US 12,423,058 B2
Systolic array with input reduction to multiple reduced inputs
Paul Gilbert Meyer, Rollingwood, TX (US); Thomas A Volpe, Austin, TX (US); Ron Diamant, Santa Clara, CA (US); Joshua Wayne Bowman, Austin, TX (US); Nishith Desai, Austin, TX (US); and Thomas Elmer, Austin, TX (US)
Assigned to Amazon Technologies, Inc., Seattle, WA (US)
Filed by Amazon Technologies, Inc., Seattle, WA (US)
Filed on Jun. 30, 2021, as Appl. No. 17/363,900.
Prior Publication US 2023/0004523 A1, Jan. 5, 2023
Int. Cl. G06F 7/544 (2006.01); G06F 7/487 (2006.01); G06F 7/499 (2006.01); G06F 15/80 (2006.01)

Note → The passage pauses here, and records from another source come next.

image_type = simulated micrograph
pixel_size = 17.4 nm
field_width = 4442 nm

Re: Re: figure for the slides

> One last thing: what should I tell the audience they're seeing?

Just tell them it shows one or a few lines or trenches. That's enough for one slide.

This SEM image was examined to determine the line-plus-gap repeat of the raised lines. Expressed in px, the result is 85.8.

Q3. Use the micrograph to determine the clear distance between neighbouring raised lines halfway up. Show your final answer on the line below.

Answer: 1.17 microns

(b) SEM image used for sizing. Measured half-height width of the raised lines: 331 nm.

CPC G06F 7/5443 (2013.01) [G06F 7/4876 (2013.01); G06F 7/49942 (2013.01); G06F 15/8046 (2013.01)] 20 Claims
OG exemplary drawing
 
1. A systolic array processor organized in rows and columns, each row comprising:
a bit reducer configured to convert 32-bit input data elements into two 21-bit input data elements, the bit reducer comprising:
first hardware circuitry configured to convert a 32-bit input data element of the 32-bit input data elements into a first 21-bit input data element, the first 21-bit input data element corresponding to a set of most significant bits of a significand portion of the 32-bit input data element, the first hardware circuitry comprising:
second hardware circuitry configured to reduce a quantity of trailing bits representing the significand portion of the 32-bit input data element to produce a first reduced significand portion of the 32-bit input data element, the first reduced significand portion corresponding to the set of most significant bits; and
third hardware circuitry configured to increase a quantity of bits representing an exponent portion of the 32-bit input data element to produce a first increased exponent portion,
wherein the first hardware circuitry produces the first 21-bit input data element based on the first reduced significand portion and the first increased exponent portion; and
fourth hardware circuitry configured to convert the 32-bit input data element into a second 21-bit input data element, the second 21-bit input data element corresponding to a set of least significant bits of the significand portion of the 32-bit input data element, the fourth hardware circuitry comprising:
fifth hardware circuitry configured to reduce a quantity of leading bits representing the significand portion of the 32-bit input data element to produce a second reduced significand portion of the 32-bit input data element, the second reduced significand portion corresponding to the set of least significant bits; and
sixth hardware circuitry configured to increase the quantity of bits representing the exponent portion of the 32-bit input data element to produce a second increased exponent portion,
wherein the fourth hardware circuitry produces the second 21-bit input data element based on the second reduced significand portion and the second increased exponent portion; and
a plurality of processing elements, wherein a first processing element of a first row of the plurality of processing elements and a first column of the plurality of processing elements is configured to:
generate a multiplier product based on the first 21-bit input data element and a weight;
adjust a bit-length of a significand portion of the multiplier product to correspond to a bit-length supported by an adder of the first processing element;
generate an addition result based on addition of the adjusted multiplier product and an input partial sum, wherein a first output partial sum of the first processing element is based on the addition result, and wherein a second output partial sum of the first processing element is based on the second 21-bit input data element;
route the first 21-bit input data element and the second 21-bit input data element to a second processing element of the first row of the plurality of processing elements and a second column of the plurality of processing elements, wherein a 21 bit-length corresponds to a maximum supported bit-length of a multiplier of the first processing element; and
route the first output partial sum and the second output partial sum to a third processing element of a second row of the plurality of processing elements and the first column of the plurality of processing elements, wherein an output of the systolic array processor is based on a plurality of outputs of the first column of the plurality of processing elements generated using reduced inputs.